Hotel rooms that are made accessible for the 2020 Tokyo Paralympic Games will remain so afterwards as part of the games’ legacy, according to the Guardian.
The news comes following government intervention and represents something of a U-turn, with many Tokyo hotels having previously come under fire for their policies regarding wheelchair accessibility.
The newspaper had previously revealed that wheelchair users attending the games would have to pay both to convert rooms for their stay and to remove modifications following their departure, which allegedly provoked much ire amongst British Paralympic officials.
However now local authorities have stepped in and insisted that the issue is ‘obsolete.’
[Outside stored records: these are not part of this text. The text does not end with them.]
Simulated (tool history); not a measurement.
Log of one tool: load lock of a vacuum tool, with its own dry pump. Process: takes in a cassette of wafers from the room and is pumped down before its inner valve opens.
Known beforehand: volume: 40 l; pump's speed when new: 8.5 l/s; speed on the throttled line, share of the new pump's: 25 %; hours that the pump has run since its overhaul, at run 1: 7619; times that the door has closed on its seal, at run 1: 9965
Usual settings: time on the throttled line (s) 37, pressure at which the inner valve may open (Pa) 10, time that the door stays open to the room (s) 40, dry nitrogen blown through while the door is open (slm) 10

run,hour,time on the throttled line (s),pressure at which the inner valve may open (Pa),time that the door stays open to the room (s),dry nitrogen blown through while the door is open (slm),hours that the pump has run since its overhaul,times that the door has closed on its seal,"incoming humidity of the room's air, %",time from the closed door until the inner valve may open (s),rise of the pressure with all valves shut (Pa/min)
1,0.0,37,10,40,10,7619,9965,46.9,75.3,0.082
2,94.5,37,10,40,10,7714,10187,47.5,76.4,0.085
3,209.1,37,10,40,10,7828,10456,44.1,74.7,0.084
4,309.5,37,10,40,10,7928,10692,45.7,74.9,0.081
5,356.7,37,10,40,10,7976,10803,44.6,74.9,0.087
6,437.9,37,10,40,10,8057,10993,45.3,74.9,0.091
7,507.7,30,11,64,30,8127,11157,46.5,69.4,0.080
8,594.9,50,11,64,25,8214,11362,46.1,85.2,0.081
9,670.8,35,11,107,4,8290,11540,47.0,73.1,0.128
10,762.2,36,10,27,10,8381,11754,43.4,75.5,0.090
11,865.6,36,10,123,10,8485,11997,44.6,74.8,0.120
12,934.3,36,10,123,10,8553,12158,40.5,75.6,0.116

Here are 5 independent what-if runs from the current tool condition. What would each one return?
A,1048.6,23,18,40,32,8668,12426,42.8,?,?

The Guardian reports Jun Mitarai, part of the cabinet secretariat that co-ordinates Olympics planning, as saying: “After the refurbishments, the hotel rooms will not go back to the original state. That is an agreement between the Yokohama city and the hotels. The rooms will be left as a legacy.
“Hotels shouldn’t view this as a cost but rather as an opportunity. Japan is already an ageing society and it is going to be an even more ageing society in the future. And also the percentage of people with impairment is said to be around 7% – but those who are travelling are still much much less. So we want people on the management side of hotels to see this as a business opportunity and expand the number of accessible rooms.”
Mitarai also went on to tell the paper that he believed the Tokyo Paralympics would play a similar role to London 2012 in altering the way disability sports and disabled people are seen by the public.
The Tokyo Paralympics will take place in late summer next year, with the games beginning on August 25 and ending on September 6.